Thai Muslims flee troubled areas in search of security



By Chawadee Nualkhair


SUNGAI KOLOK (Thailand): Along with the ubiquitous cans of soda and packets of pot noodles, the mom-and-pop stores of violence-plagued southern Thailand are selling tickets to a new life.

For 5 baht ($0.12), the stubs of paper buy a 30-second boat ride across a narrow river to Malaysia — the land of opportunity for young Muslims wanting to escape 21 months of unrest in Thailand’s three southernmost provinces.

As the death toll climbs above 900 and the local economy collapses, young Muslims see little point in staying behind to get caught up in an increasingly dirty guerilla conflict between separatist militants and more than 30,000 soldiers and police. “People here worry about three things. Where will the authorities arrest me? When should I leave? How will I die?” said Abdulrahman Abdulsahad, president of the Islamic Council of Narathiwat province, 1,200 km south of Bangkok.

The fear is taking its toll on youngsters in Narathiwat and the neighbouring provinces of Yala and Pattani, once an independent sultanate where Muslims now say they feel like second-class citizens.

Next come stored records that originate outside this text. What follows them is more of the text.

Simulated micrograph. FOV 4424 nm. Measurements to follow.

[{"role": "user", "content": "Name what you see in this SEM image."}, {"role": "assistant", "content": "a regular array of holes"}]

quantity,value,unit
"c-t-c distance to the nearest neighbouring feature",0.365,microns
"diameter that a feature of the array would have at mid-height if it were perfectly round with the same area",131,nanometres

“I am definitely going to move,” said Sobri, a 22-year-old Muslim university student in Pattani who wants to further his studies in Malaysia. “If you don’t agree with the government, you are their enemy.”

The mainly Buddhist administration in Bangkok has poured troops into the region, where 80 per cent of the 1.8 million population are Muslim, ethnic Malay and non-Thai speaking, but has failed to halt the daily bombings and shootings.

The presence of so many Buddhist troops is also fuelling local Muslim resentment, leading to fears they are actually exacerbating the situation, rather than calming it.

“It’s like the government has two kids: one who is good in school and one who has been naughty,” said Fakhruddin Boto, a Muslim senator in Narathiwat.

“If you constantly reprimand the naughty boy, tell him he is worthless, what will that naughty boy turn out to be when he grows up?”

For many Muslims, the rules to staying alive are simple but stifling — do not eat at a restaurant or tea shop frequented by the police or soldiers; be wary of venturing out at night after evening prayers; arrange weddings and funerals for daylight hours.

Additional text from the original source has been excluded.